It is an undeniable fact that in the Hindi-heartland states the Bharatiya Janata Party always had around one-fifth —or even more– committed votes.
Even in the worst-case scenario in the pre-Ram Janambhoomi movement years its predecessor, Bharatiya Jan Sangh (and even Hindu Mahasabha), used to get about 15 to 20 percent votes in the cow belt. So, in the best of times, it is not very difficult to double this figure and walk away with 40-plus percent. This had happened once again in the recently held elections in Madhya Pradesh, Rajasthan, and Chhattisgarh and not in Telangana where, like in other south Indian states, the saffron brigade
does not enjoy this comfort.
The oratory skills of Atal Bihari Vajpayee, Lal Krishna Advani, and Narendra Modi only worked as a catalyst at the time of the election.
Contrary to this non-BJP parties, which obviously include Congress, do not enjoy this advantage. Their leaders and workers had to start their innings from zero and thus toil day in and day out to garner the support of even 35 or 40 percent votes. There is no Rashtriya Swayamsevak Sangh like cadre-based organization which not only works at the time of election, but throughout the year.
Daunting task
This task has become even more daunting for Congress as the gap between it and the BJP has increased too much since 2014. While the Grand Old Party had 44 seats in 2014 and 52 in 2019 the saffron party had 282 and 303 MPs in Lok Sabha. In contrast the BJP won only 182 seats both in 1998 and 1999 parliamentary elections against 141 and 114 by Congress. The NDA managed to cross the halfway mark of 272 then. But post-2014 the BJP alone has secured a majority.

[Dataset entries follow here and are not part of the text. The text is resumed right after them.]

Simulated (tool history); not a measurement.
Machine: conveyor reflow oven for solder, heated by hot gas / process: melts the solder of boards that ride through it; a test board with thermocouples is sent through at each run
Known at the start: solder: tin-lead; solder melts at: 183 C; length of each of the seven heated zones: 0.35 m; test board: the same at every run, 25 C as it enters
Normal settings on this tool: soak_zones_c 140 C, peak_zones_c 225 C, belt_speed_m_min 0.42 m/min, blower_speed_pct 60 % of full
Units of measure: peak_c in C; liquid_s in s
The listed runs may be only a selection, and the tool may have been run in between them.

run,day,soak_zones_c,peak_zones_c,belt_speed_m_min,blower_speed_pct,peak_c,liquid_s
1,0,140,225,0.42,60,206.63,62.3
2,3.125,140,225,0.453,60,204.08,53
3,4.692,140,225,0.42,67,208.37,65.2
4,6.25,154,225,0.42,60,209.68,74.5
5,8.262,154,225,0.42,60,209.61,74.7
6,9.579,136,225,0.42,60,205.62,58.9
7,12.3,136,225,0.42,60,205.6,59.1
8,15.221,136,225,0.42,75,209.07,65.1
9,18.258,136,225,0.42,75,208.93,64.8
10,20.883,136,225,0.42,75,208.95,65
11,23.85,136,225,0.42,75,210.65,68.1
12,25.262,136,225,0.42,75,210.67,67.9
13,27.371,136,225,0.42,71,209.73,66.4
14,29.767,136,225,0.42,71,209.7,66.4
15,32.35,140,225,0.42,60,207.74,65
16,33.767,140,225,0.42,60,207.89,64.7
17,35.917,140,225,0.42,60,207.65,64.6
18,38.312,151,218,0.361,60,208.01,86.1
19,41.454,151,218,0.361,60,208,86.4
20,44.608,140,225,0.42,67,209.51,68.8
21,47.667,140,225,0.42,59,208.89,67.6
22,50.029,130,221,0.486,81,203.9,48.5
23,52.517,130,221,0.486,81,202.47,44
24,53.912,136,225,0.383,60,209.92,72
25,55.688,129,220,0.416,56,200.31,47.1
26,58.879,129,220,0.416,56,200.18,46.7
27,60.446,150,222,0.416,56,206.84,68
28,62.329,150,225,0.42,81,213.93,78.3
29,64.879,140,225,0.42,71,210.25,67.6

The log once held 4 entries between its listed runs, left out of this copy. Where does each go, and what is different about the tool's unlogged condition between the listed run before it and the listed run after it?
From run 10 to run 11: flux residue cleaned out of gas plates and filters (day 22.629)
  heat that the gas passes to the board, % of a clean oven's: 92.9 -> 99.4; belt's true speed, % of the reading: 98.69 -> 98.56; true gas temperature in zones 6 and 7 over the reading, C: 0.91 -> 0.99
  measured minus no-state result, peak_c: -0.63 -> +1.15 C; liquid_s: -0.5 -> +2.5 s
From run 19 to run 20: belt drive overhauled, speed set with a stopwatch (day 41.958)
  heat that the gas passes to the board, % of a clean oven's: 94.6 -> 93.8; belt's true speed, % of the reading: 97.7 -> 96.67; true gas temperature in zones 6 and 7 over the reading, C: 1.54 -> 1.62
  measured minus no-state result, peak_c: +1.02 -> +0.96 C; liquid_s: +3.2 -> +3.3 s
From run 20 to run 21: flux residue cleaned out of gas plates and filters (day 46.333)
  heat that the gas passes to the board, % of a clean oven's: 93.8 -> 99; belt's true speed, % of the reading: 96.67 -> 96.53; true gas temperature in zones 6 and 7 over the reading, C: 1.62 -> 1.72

Media persons and independent political pundits who toured the length and breadth of Rajasthan and Chhattisgarh observed little anti-incumbency wave against chief ministers Ashok Gehlot and Bhupesh Baghel. Their performance was rated better than that of the BJP chief minister of Madhya Pradesh, Shivraj Singh Chauhan, who was confronting the fatigue factor. The BJP did not announce a chief ministerial face in these three states as its leadership, among other considerations, felt that neither Chauhan as CM nor Vasundhara Raje and Raman Singh as opposition figures had made any worthwhile contribution in their respective states in the last five years. It is only after the victory in Madhya Pradesh that some television anchors, without ever waiting for any detailed analysis to come, started giving credit to the recently launched Ladli Bahna Yojana, which covers a section of women. Bhupesh Baghel and Ashok Gehlot had done much more for the people of Chhattisgarh and Rajasthan. But they did not have that 20 percent committed votes, and thus lost.
In Telangana, the BJP was facing the same music, where it has a relatively small pocket of hardcore support base. However, it is a fact that the number of seats it won had increased from one to eight so has the percentage of votes.
Strategic mistake
In the recently held Assembly election in the BJP’s traditional bastion the Congress, especially in Madhya Pradesh, made a strategic mistake of wooing the 20-odd percent of committed BJP votes by adopting a soft Hindutva line. The party failed in its move. While the percentage of votes it got had more or less remained the same the BJP went all out to create a counter-polarization. This happened even though Muslims do not have a very strong presence in these states.
Communal riots in neighbouring Mewat in Haryana earlier this year and the killing of a Hindu tailor by a Muslim in Udaipur last year were fully exploited by the BJP bigwigs in Rajasthan. The bulldozer used in Khargaon in Madhya Pradesh after the communal clashes in 2022 not only generated momentum among its old votebank but also helped the saffron party attract fence-sitters.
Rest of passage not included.